# Pension and CPP



## Newguy1 (12 Apr 2014)

I was wondering, lets say I retire at 52 with the 25 year CAF pension.

Do I still get CPP deductions based on the say 30,000 a year pension I will receive?


----------



## Occam (12 Apr 2014)

No, CPP and EI contributions are only made on employment income.


----------



## Newguy1 (12 Apr 2014)

It's still subject to normal income tax rules or is it considered investment income?


----------



## ModlrMike (12 Apr 2014)

Normal income tax rules apply.


----------



## dapaterson (12 Apr 2014)

Note that the pension consists of two amounts: a base benefit that continues for life, and a bridge benefit that ceases at age 65.


----------



## Rifleman62 (12 Apr 2014)

DAP: 





> Note that the pension consists of two amounts: a base benefit that continues for life, and a bridge benefit that ceases at age 65



What that means, is that at age 65, depending on the amount you are receiving at age 65, your pension will be reduced. 

Your pension will be indexed, depending on YOS, age, etc. At approx $30,000 you can anticipate approx $525 per month bridge benefit reduction. That affects the indexing as your gross has reduced, so there is less to index.

But you can apply for reduced CPP early from age 60, or full at age 65. CPP is indexed. At age 65 you will apply for OAS which is indexed. All indexing is the same % rate from the government. 

I don't know why Reservists who are in the RFPP must take the bridge benefit reduction on the total amount of their pension when Cl A only commenced paying CPP on 1 Jan 07. A reduction on Cl B, Cl B "A", Cl C yes, but not Cl A prior to 1 Jan 07. I have asked my MP that one.


----------



## George Wallace (19 Jan 2016)

A new update to CAF Pensions:

http://www.forces.gc.ca/en/caf-community-pension/military-pension-renewal.page



> *Military Pension Renewal*
> 
> *Canadian Armed Forces Pension Plans Administration Transition*
> 
> ...



Posted here on 2016 01 19


----------



## jollyjacktar (19 Jan 2016)

As much as I hate PWGSC, I wonder if they take over the admininstration of it, will it be sped up any to mirror the PS?


----------



## Good2Golf (7 Nov 2016)

jollyjacktar said:
			
		

> As much as I hate PWGSC, I wonder if they take over the admininstration of it, will it be sped up any to mirror the PS?

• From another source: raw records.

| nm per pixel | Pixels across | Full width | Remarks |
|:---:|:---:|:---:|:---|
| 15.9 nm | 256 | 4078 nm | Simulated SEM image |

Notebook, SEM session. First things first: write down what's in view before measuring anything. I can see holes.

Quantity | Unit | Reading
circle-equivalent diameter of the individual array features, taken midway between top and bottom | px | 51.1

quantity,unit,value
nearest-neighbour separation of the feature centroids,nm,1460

Well it couldn't be any worse, JJT.   

I was just informed over the phone by the Specialized Service Division in the PSPC Pension Office that 133 days ago, DND failed to image my pension documents into the electronic system and just sent my paper forms directly to the National Archives without being processed.   

Result:  PSPC - "We're sorry, but you'll have to resubmit your pension forms with the pension package we just sent to you in the mail." 

In fairness to PSPC, they did flag my file and said they will put a hastener on its processing since DND's "non-handover" 1/3 year ago was not my doing.

It's a good thing I got a job after retiring from the CAF... 

_*le sigh*_

G2G


----------



## mariomike (7 Nov 2016)

Good2Golf said:
			
		

> I was just informed over the phone by the Specialized Service Division in the PSPC Pension Office that 133 days ago, DND failed to image my pension documents into the electronic system and just sent my paper forms directly to the National Archives without being processed.
> 
> Result:  PSPC - "We're sorry, but you'll have to resubmit your pension forms with the pension package we just sent to you in the mail."
> 
> In fairness to PSPC, they did flag my file and said they will put a hastener on its processing since DND's "non-handover" 1/3 year ago was not my doing.



That is so fukt. Of all the treads I have read on Milnet, none shock me more than,

Pension and Severance Wait Time  
https://army.ca/forums/threads/120030.0

There should be no - not one day - delay between your retirement date and when you start receiving your pension. It should be like clockwork.
That includes any other retirement entitlements as well.


----------